Slater studied music and languages at Brandeis, Boston University, Ludwig-Maximilians University in Munich and Harvard, and speaks, in addition to English, German, French and Italian. He was active as a music instructor in Boston, Munich, Milan, and Tokyo and worked at the Munich National Theater and La Scala in Milan as a ballet pianist, performing numerous concerts.
In 1995, he was awarded a Ph. D. in musicology from Brandeis University with a dissertation on Mozart’s opera, Mitridate. For over twenty years, he lived abroad, in Munich, Tokyo, and primarily Milan.
Slater has finished recordings featuring the music of Mozart and Chopin, including the soundtrack to Nocturne.

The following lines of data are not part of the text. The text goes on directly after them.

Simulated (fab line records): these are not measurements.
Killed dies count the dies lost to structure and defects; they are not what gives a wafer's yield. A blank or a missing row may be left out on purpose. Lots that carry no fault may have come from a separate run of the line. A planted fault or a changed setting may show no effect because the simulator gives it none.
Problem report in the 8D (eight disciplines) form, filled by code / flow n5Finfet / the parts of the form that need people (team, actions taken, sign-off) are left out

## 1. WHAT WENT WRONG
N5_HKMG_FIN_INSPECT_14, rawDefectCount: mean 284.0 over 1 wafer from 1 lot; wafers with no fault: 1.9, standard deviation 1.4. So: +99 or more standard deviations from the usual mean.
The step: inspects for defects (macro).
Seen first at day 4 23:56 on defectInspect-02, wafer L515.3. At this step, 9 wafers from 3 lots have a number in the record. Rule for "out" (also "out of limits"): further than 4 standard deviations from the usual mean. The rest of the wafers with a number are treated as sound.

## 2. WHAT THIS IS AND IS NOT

Slater’s upcoming book (scheduled for release in 2011), The Vocal Nocturne in the 18th and 19th Century, and his musicological paper, “Chopin and the Vocal Nocturne”, continue his research initiated with his Mozart-Jahrbuch article, "Mozart and the 'Duetto Notturno' Tradition" and in his entry, "Duetto notturno," in The New Grove (2000).
His apartment in Back Bay, Boston that was the basis for the interiors in NightMusic. Presently he lives in Boston, Paris, and historic Mount Holly, New Jersey.